Date 30 January 2006
For some time Conditional Fee Agreements (generally known as 'no win, no fee' agreements, or just CFAs) have been available as a litigation funding option. However, prescriptive regulations threatened the working of the scheme. Now all the regulations have been swept away for agreements reached from 1 November 2005 onwards, and it has never been simpler to sign up. So how do these agreements work, and who can benefit from them?
Under an ordinary funding agreement, solicitors charge an hourly rate, which is the same, win or lose. Under a classic CFA, the solicitor charges nothing for a loss, but an extra percentage on top of the ordinary fee for a win. The more risky the case, the higher this percentage (or 'success fee') will be, up to a legal maximum of 100%. Since successful parties will often be awarded a proportion of their costs, including the success fee, it seems at first glance an ideal way to lower the risk of litigation. Losing is less bad, winning is no worse.
Unfortunately, things are not all that simple. Firstly, all the payments to third parties - including court fees and experts' fees - are not covered. Win or lose, they have to be paid. Barristers are similar, unless they also enter into a CFA for their own fees.
Secondly, winning does not always mean getting costs, but it does always mean paying the success fee. If a party with a CFA wins and gets 50% of his costs, that party will still pay the success fee on all of them. This makes CFAs a bad choice in cases where success is difficult to measure, or where there are lots of issues - particularly if some are not financial. This is often the case in commercial litigation.

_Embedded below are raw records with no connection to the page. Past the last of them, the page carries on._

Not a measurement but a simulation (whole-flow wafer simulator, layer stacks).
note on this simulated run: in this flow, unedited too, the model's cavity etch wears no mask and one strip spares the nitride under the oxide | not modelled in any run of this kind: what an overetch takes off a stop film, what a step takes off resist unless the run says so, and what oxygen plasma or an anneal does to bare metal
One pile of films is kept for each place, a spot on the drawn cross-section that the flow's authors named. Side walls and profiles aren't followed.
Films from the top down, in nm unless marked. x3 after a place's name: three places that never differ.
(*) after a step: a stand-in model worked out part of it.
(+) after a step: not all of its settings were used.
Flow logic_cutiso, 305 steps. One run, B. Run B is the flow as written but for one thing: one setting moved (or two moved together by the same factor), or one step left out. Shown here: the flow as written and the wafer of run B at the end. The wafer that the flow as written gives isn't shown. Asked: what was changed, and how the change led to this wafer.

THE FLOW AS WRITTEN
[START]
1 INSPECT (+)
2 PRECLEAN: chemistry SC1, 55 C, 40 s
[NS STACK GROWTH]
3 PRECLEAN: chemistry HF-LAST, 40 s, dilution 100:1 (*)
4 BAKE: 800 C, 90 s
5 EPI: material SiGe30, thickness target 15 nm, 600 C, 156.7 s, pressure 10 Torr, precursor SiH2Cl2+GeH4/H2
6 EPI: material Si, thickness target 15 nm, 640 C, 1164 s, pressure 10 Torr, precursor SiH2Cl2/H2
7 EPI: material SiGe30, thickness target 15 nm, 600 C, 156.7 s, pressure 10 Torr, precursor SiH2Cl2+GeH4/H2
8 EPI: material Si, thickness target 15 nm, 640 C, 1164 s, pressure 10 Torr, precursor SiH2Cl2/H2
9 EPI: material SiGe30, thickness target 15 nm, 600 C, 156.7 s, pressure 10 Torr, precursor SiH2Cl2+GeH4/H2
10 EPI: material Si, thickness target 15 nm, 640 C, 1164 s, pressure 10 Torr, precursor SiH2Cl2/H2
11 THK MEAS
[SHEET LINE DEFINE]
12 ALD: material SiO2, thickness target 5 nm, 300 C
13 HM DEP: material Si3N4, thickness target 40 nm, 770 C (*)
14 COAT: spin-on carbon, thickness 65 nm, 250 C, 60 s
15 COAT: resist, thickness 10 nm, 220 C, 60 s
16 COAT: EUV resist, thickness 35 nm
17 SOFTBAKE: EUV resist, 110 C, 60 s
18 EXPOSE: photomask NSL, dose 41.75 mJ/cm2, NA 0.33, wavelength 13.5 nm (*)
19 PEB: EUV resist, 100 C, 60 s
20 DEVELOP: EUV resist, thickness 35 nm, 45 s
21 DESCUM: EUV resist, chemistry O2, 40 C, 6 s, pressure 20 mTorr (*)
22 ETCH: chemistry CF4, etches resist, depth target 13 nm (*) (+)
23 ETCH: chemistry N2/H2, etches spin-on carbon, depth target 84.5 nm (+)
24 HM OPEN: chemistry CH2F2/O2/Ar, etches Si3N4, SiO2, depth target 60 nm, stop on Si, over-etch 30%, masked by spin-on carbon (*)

But perhaps most important of all, CFAs do nothing to protect against your opponents costs. Losing remains a significant financial risk, as the chances are an order will be made to pay a proportion of the winner's costs. The only way to guard against that is an after the event insurance policy, and in commercial litigation such policies are not always available and where they are, expect the premium to be hugely expensive. These premiums can in principle be recovered if you are successful, but in practice they are the subject of an assessment by the Court on the grounds of proportionality and reasonableness.
It is therefore easy to assume CFAs are the best option, but as we have demonstrated, this is not necessarily the case. As with everything else, it is a matter of choosing the right tools for the job.